Flying Interisland

I haven’t made a new post since August 1. I went on vacation last Monday, August 7. For me that usually means a trip to the Big Island of Hawaii to visit my family and spend some downtime in the peace and quiet of Honokaa. I settled into a very low key routine, free of work, website maintenances and blog postings.

I’ll touch on flying interisland with this return entry.

Hanauma Bay - East Oahu

Interisland flying on Hawaiian Air: My airline of choice to fly between the islands for many years has and still is Hawaiian Airlines. Why? Because I always liked their planes better than the competition. For a long time Hawaiian flew versions of the venerable McDonnell-Douglas DC9. After retiring their entire DC-9 fleet in 2002-03, they adopted the Boeing 717, which is essentially a modernized version of the same jet. Hawaiian began to phase in those planes around 2001 and to date have 11 of them for use on interisland routes. I always like flying on these planes because they have 2 – 3 seating. And since I usually fly solo, I mostly sit on the side where there is only 2 seats.

I also like Hawaiian because they now have assigned seating on interisland flights. This is really convenient as passengers no longer have to scramble for open seats like how it was in the past and how it still is on Aloha Airlines.

The one thing that I did not like about Hawaiian Airlines on this trip was the long line at the check in counter at Honolulu International Airport. All interisland flights depart from the interisland terminal. Why does Hawaiian now consolidate the ticketing for their mainland and overseas flights at the interisland terminal? This makes for unnecessarily long lines as overseas and interisland passengers are all mixed up! I hate it. Used to be that if you went to the interisland counter, you only had to deal with shorter lines consisting only of interisland passengers. Now they’re mixed!

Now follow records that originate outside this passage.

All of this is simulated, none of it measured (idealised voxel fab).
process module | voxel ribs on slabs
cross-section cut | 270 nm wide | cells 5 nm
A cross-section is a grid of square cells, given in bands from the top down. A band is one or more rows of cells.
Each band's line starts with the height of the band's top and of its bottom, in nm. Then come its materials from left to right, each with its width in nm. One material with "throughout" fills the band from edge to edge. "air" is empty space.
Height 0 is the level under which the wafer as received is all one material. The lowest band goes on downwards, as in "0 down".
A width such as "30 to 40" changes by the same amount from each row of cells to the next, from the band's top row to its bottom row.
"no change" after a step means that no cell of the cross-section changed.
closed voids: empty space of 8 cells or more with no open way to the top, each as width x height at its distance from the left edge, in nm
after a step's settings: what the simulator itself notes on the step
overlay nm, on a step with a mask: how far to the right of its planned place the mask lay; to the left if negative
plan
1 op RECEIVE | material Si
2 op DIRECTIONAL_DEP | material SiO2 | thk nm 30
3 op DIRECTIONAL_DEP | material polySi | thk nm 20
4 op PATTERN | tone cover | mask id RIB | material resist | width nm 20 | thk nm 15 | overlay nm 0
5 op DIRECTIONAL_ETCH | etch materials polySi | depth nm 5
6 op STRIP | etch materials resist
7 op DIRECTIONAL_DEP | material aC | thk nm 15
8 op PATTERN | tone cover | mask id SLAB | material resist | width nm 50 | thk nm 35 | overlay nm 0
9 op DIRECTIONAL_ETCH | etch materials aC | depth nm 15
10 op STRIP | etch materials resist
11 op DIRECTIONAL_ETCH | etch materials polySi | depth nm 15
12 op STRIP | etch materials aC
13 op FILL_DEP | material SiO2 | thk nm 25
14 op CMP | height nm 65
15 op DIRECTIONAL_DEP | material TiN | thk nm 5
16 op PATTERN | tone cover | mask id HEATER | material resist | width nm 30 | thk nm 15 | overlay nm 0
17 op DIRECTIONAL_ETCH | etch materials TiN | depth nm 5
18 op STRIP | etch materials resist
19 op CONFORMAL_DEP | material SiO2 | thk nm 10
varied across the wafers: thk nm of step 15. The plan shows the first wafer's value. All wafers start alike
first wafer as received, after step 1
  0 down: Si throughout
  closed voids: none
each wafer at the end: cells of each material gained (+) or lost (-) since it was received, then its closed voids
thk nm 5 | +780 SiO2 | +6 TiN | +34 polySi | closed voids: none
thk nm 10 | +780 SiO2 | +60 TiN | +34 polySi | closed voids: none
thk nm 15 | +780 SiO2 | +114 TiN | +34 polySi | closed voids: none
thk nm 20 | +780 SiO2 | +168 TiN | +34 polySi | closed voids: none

What I can’t figure is why they force their overseas passengers to check in at the interisland terminal and still make them walk or shuttle over to the international terminal where Hawaiian’s larger Boeing 767 jets are parked. Doesn’t make sense to me, though I suspect this is a cost cutting move on Hawaiian’s part.

Needless to say, the line at Hawaiian’s check in counter was long… and this was several days before enhanced, code orange security kicked in, due to an increased terrorism threat.

A Go Jet

Airport Observations: On my flight out of Honolulu was actually the first time I saw one of Mesa Airline’s Go! CRJ-200 jets. From what I know the Go! jet is smaller than Hawaiian’s Boeing 717 and offers 2 abreast seating on both aisles. They only allow one hand carry bag on Go. I’ve also heard that their ontime record is something to be desired.

Interisland Airways

Upon landing in Hilo, I noticed the familiar airport terminal and a seemingly constant, familiar visitor, Interisland Airways Shorts 360 parked way beyond the loading jetways. Interisland Airways uses this plane for their charter operations. They also fly an all freight airline called TransAir.

The security line at Hilo International Airport on my trip out of the Big Island was short and fast. This despite having enhanced security kick in due to the increased terror threat… i.e. “no liquids allowed”. Arriving at the airport early is one of the keys to avoid the hassle of increased security and long lines. Another is to not bring any of the prohibited items, which includes sharp objects, weapons, aerosols and now liquids. Despite having two carry-ons, my laptop computer and digital camera bag, I made it through as I usually do with no hassle.

Flying for the most part between Honolulu and Hilo and back is a breeze as the jets fly fairly high at about 23,000 ft. before making their gradual descent at the destination airports. I got a couple of good photos on the trip out (see above).

Finally best of all on this trip was my $39 base fare that I paid for each way. It turned out to be about an $81 roundtrip, much less than I paid last Christmas and this past May. Thanks in part to the increased competition from Mesa’s Go! airline.